CUDA unhandled exception

Hello,
I have a small net running in C++.
Input and target defined as following:
auto input = torch::randn({ TRAIN_BATCH_SIZE, 1, IMAGE_SIZE, IMAGE_SIZE }).to(device);
auto target = torch::zeros(TRAIN_BATCH_SIZE, torch::kInt64).to(device);

Filling the data with memcpy or cudaMemcpy if using CUDA or not. With C++ the net converges. With CUDA I get an exception in loss.backward()

// memcpy or cudaMemcpy
LoadEpoch(input, target, cvImage, cvResult, imgcount);

optimizer.zero_grad();   // zero the gradient buffers
auto output = net->forward(input);
auto loss = criterion(output, target);
loss.backward();
optimizer.step();

The layout of all tensors is the same using CUDA or not. Result of Forward() works always and NLLLoss. Just backward() throws an exception

c10::Error address 0x0000005A15D6C770.

The net is set to device and the optimizer is built with net->parameters().

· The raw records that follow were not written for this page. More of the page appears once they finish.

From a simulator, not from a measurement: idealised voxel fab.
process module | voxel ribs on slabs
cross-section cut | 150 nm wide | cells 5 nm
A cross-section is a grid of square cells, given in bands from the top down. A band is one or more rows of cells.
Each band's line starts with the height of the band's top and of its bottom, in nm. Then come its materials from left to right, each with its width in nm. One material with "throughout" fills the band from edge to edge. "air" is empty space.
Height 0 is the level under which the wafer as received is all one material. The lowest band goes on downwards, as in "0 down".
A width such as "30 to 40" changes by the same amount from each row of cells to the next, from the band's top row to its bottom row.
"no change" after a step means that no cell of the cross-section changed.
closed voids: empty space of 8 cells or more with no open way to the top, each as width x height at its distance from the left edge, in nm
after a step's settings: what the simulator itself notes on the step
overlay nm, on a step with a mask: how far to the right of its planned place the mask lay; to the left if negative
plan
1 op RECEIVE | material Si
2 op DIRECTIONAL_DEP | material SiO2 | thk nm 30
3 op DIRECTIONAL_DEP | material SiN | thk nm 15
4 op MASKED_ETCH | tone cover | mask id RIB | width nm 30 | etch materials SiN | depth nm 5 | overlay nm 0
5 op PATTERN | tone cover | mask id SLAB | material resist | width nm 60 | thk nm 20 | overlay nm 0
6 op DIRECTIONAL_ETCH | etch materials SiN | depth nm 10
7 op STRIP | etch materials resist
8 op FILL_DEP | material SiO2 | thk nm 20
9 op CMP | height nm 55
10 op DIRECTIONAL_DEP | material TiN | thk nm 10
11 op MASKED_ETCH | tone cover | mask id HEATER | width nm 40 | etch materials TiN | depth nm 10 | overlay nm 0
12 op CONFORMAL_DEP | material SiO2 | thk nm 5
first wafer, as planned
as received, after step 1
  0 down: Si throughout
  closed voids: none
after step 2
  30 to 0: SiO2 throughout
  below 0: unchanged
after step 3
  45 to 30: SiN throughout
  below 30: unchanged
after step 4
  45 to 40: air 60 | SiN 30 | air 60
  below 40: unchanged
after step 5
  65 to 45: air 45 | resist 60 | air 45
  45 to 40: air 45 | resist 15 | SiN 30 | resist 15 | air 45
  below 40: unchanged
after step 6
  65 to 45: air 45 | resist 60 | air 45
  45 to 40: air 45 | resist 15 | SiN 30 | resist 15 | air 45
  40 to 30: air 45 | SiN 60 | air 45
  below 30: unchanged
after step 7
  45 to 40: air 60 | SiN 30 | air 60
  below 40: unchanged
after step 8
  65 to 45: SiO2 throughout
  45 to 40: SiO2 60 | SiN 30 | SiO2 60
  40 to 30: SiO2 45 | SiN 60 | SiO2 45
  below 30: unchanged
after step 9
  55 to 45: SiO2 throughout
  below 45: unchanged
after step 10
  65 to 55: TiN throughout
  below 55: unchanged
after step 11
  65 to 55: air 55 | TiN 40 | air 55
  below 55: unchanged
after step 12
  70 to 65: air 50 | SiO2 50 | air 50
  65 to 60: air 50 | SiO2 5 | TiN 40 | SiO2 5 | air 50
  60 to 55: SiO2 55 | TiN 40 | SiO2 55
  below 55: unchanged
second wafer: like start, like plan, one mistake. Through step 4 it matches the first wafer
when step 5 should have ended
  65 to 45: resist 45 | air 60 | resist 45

Many thanks for your help.

With help from Libtorch loss.backward(); C10 Error
I got the error description ‘CUDA error: device-side assert triggered’.
On CUDA Error: Device-Side Assert Triggered: Solved | Built In
it is described ‘caused by an inconsistency between the number of labels and output units or an incorrect input for a loss function’. So I checked my target tensor

auto target = torch::zeros(TRAIN_BATCH_SIZE, torch::kInt64).to(device);

Without cudaMemcpy there is no exception. The error was in

cudaMemcpy(&resdata[i * NET_OUTPUT_COUNT + j], &cvResult[imgcount], sizeof(int64_t), cudaMemcpyHostToDevice);